Related Anecdote: During my stint in the USCG in the Marine Inspection Office in New Orleans, 1968-72, I Inspected numerous merchant ships, including some old-timers from WW2 or earlier. Part of the inspection was checking the mandatory lifeboat rations, we found many stamped with dates in the early 1940s. These were canned rations of assorted contents and flavours, and water, and biscuits wrapped in waxed paper. as long as the cans were not dented or rusty across the seams, and the biscuits didn't have bugs, they were acceptable. Canned food remains eatable and nutritious for a LONG time (so does dry biscuit/hard tack) - much like a Hostess Twinkly left on a fence post...

having tasted some of the dented beef stew cans along with some biscuits, they were still quite tasty.
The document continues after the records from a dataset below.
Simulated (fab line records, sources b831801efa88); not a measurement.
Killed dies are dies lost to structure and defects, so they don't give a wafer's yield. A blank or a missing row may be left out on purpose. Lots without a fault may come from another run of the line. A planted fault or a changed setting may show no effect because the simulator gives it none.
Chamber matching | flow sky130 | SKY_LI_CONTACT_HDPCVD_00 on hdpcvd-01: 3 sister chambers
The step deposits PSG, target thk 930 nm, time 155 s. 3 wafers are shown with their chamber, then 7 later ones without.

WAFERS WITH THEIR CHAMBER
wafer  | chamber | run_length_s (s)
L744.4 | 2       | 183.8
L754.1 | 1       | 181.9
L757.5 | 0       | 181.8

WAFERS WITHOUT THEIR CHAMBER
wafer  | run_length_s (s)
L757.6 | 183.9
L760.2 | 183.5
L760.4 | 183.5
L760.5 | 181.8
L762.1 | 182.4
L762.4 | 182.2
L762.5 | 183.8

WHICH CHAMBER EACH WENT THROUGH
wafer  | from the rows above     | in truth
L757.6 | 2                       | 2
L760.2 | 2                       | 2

The USCG DOES sometimes refer to a ship' senior culinary specialist as 'Chef'. here are two culinary specialists presented by a Chief Petty Officer culinary specialist with their knives on promotion and assignment as the senior on board a cutter:
"Standing outside of Coast Guard Station Little Creek, a small group of people watched as Master Chief Petty Officer James Swenson, the rating force master chief for culinary specialists, presented the sisters with his custom knives, which read, “Thank you and YES CHEF!” following Allen’s advancement ceremony." - From the 'USCG news', Sept. 5, 2024.